KARLSRUHE, Germany ? Germany's finance minister defended the rescue packages for Greece and other eurozone countries at a supreme court hearing on Tuesday, as opponents argued that the bailouts violated both German and European law.
Wolfgang Schaeuble told the Federal Constitutional Court that "the stability of the euro is of paramount significance."
He pointed to the risk of financial instability across Europe and beyond at the time the government signed on to the initial Greek rescue of May 2010 and, shortly afterward, the wider eurozone fund.
Those plans foresee Germany ? Europe's biggest economy ? guaranteeing loans up to euro22.4 billion ($32.5 billion) for Greece and euro147.6 billion for other countries.
The plaintiffs filed their suit to block the rescue measures when they were agreed and now want Germany to pull out of them. Among the plaintiffs is Peter Gauweiler, a backbench lawmaker with Chancellor Angela Merkel's conservative bloc who has challenged previous European integration measures, as well as a group of professors.
Chief Justice Andreas Vosskuhle said the right economic strategy in the crisis was a matter for politicians, not judges. But, he said, his court "has to consider the limits that the constitution sets for politicians."
Karl Albrecht Schachtschneider, speaking for the professors, insisted that "what is economically wrong can't be legally right."
He argued that the rescue measures violated a no-bailout provision in the European Union's Lisbon treaty without sufficient justification.
He also contended that they violated German constitutional clauses protecting property, by spawning inflation, and democracy ? by restricting the German parliament's control over its own budget.
"A union of liability and debt favoring other states has been created," he said.
Gauweiler's representative, Dietrich Murswiek, pointed to current efforts to set up a second Greek rescue package, arguing that loans would sink into a "bottomless pit."
Governments, the European Commission and European Central Bank "agreed on a blatant breach of the constitution and are even proud of it," Murswiek alleged. "I know of no comparable case."
"'Saving the euro' by destroying the fundamental norms of the currency's constitution is like trying to repair water damage by blowing up the house," he added.
In addition, "the rescue fund serves in reality to take risks away from certain big banks," Murswiek said, arguing that would be unconstitutional.
He said Greece's woes were "not the result of an event beyond the control of the state" but the product of years of policies that piled up debt.
Schaeuble said the government was on solid legal ground.
He pointed to German-led efforts to toughen rules governing the 17-nation euro, set up a permanent rescue mechanism and improve countries' competitiveness ? efforts which he said need time ? and argued that no major stabilization measure had been taken without parliament's approval.
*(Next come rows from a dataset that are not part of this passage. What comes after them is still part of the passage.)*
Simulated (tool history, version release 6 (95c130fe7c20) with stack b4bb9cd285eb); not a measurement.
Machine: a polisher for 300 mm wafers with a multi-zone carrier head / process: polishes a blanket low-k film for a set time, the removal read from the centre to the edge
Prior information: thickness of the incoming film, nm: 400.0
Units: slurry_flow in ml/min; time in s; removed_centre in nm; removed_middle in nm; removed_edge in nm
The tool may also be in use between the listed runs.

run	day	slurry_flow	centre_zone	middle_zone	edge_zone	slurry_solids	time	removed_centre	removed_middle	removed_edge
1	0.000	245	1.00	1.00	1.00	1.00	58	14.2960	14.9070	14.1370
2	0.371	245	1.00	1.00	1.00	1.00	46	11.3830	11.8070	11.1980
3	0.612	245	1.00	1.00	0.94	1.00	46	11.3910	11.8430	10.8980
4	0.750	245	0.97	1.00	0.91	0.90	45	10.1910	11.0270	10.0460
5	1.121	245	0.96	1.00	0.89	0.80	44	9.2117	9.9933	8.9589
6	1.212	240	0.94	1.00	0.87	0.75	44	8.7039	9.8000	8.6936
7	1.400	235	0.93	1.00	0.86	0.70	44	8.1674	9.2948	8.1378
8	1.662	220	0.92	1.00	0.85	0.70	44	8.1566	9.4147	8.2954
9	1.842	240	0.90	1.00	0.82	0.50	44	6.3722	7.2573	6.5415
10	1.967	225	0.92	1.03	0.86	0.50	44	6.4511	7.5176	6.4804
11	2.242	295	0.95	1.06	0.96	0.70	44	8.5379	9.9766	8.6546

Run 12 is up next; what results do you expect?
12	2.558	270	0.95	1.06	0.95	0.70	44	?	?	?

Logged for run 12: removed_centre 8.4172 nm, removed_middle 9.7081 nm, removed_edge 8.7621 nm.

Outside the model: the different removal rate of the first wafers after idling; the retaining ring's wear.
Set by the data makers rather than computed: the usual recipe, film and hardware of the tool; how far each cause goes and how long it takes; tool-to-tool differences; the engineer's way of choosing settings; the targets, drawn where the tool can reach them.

"A common currency can't do without the solidarity of all members," Schaeuble said ? even as he underscored the tough conditions attached.
"How strict these conditions are is proven by how long euro countries with problems ? Ireland, Portugal ? resisted being brought under the European rescue fund, so that in view of the systemic contagion risk and the danger for the stability of the eurozone as a whole they almost had to be pushed," Schaeuble said.
"Greece must fulfill very tough conditions," he added.
Schaeuble's Greek counterpart, Evangelos Venizelos, is due in Berlin Wednesday for a working dinner with the minister.
Government lawyer Ulrich Haede rejected the plaintiffs' arguments that setting up the eurozone rescue fund was effectively a change to EU treaties by the back door. And he said the amount of money involved was "not so extraordinary" that it undermined parliamentary control over the budget.
Government lawmaker Siegfried Kauder, speaking for parliament, said the measures were given full consideration by lawmakers and "no one was forced to vote in favor."
"It's inaccurate to speak of a 'transfer union,'" he said. "There is no ban on solidarity in European law. One doesn't have to help, but one can."
There was no immediate ruling. The court typically delivers rulings within about three months of a hearing.